In early October 2012, I did my first interview for Brooklyn Historical Society’s Crossing Borders Bridging Generations oral history project. Vilray Bolles and I sat around my kitchen table and had a wide-ranging conversation about his family history, identity, and life. I grew up with Vilray in Park Slope, Brooklyn, often spending time together in the very apartment in which we did the interview. I know his whole family, his brothers and parents, and he knows my entire family. But as we sat face to face talking, I realized how long one can know someone without ever knowing certain intimacies about them or having certain conversations with them. I realized that Vilray and I, though we both come from families of mixed-heritage, in which one of our parents immigrated to the country and the other was born here, in which one parent identified as white, the other not, had never explicitly talked about our mixed-heritage or issues of race together.
Through the interview, a rare and important space was opened up for us to talk about something that had affected us both, albeit in different ways. As I continued to conduct interviews for the Crossing Borders, Bridging Generations project, I realized that this was a common theme; whether interviewing people who I knew well—my brother, cousin, close friends—or others with whom I had no prior relation: that making the space to talk about being of mixed-heritage, to have long contemplative, intimate conversations about heritage, race, racism, identity and family history, was unique and not often done.

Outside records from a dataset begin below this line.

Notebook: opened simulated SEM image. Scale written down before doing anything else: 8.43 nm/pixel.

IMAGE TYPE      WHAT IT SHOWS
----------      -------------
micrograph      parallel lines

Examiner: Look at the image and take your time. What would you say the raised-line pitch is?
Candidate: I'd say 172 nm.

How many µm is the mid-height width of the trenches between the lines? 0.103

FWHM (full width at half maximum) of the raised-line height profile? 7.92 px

Over the past year and a half of collecting interviews, I have had the opportunity to have intensely personal conversations with people who identify as mixed-heritage, who are in mixed race or heritage relationships or who have mixed families. I’ve come to cherish the space of these interviews and what happens when people narrate their life history in relation to themes of race, heritage and identity. In listening to these stories, in seeking to listen deeply, to reflect and engage with them, I realize that I too have learned and changed.
One of the most salient things I have learned is that the space to have such conversations is rare and indeed only exists when we intentionally make it. Race, ethnicity and identity are often the undercurrents in our interactions, interwoven into the fabric of our everyday lives, but most often they are not explicitly spoken about.